Makes a Deep 9”x13”x 2” Stoneware Dish (or (2) 3 Qt. Pans**)

Preheat Oven to 350 degrees. Using softened Butter generously grease deep 9”x13”x 2” Stoneware Dish (or Two 3 Qt. Pans**).

10 Cups Peeled Cored, Sliced, Rome or McIntosh (slice Apples  into thick slices) (about 11 big Apples)

  • 1 ½ Tbs. Freshly Squeezed Lemon Juice

Combine Apples and Lemon Juice in a large bowl; set aside.

  • 1 Cup Granulated Sugar
  • 1/3 Cup All-Purpose Flour
  • ¼ Tsp. Salt
  • 1 ½ Tsp. Ground Cinnamon
  • ¼ Tsp. Freshly Grated Nutmeg

Using a whisk, combine Sugar, Flour, Salt, Cinnamon, and Nutmeg; mix with Apples, to evenly coat. Spread Apples evenly in bottom of Dish; set aside.

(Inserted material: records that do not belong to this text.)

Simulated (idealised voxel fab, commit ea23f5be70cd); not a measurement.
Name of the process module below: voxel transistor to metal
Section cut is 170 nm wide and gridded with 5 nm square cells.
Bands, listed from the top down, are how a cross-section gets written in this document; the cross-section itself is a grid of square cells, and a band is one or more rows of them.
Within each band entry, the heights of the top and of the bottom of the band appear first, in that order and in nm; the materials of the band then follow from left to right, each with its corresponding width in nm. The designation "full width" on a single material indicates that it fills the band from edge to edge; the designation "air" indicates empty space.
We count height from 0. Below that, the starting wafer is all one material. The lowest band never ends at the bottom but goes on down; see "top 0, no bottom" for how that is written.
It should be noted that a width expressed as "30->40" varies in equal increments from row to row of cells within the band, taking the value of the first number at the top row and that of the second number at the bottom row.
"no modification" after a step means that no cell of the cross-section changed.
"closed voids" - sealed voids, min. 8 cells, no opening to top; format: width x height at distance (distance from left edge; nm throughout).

TOPPING: (Double topping if using two 3 Qt. pans**)

  • 1 Cup All-Purpose Flour                             
  • 1 Cup Medium Brown Sugar                     
  • ½ Tsp. Ground Cinnamon                        
  • ¼ Tsp. Freshly Grated Nutmeg              
  • ¼ Tsp. Salt                                                         
  • ¼ Tsp. Baking Powder
  • ¼ Tsp. Baking Soda
  • 1 Cup Quick Rolled Oats
  • 10 Tbs. Unsalted Butter (melted)
  • ½ Cup + 2 Tbs. Coarsely Chopped Pecans, Optional
  • ½ Cup + 2 Tbs. Hot Water

Combine Flour, Sugar, Cinnamon, Nutmeg, Salt, Baking Powder, and Baking Soda in a large mixing Bowl; add Oats. Add melted Butter and mix, using a fork, till all is moistened with Butter.

Sprinkle the Topping evenly over the Apples; pressing and smoothing it down gently with a spoon; sprinkle Pecans over top.

Pour the ½ Cup plus 2 Tbs. Hot Water over all.

Make a collar with the foil (dull side out) bending top over somewhat (leave an opening) to almost cover top of Apple Crisp, to keep edges and top of Apple Crisp from over browning.

Bake Dish on center Oven Rack for 53 minutes (48 minutes for McIntosh Apples); remove foil and bake 17 more minutes (15 minutes for McIntosh Apples).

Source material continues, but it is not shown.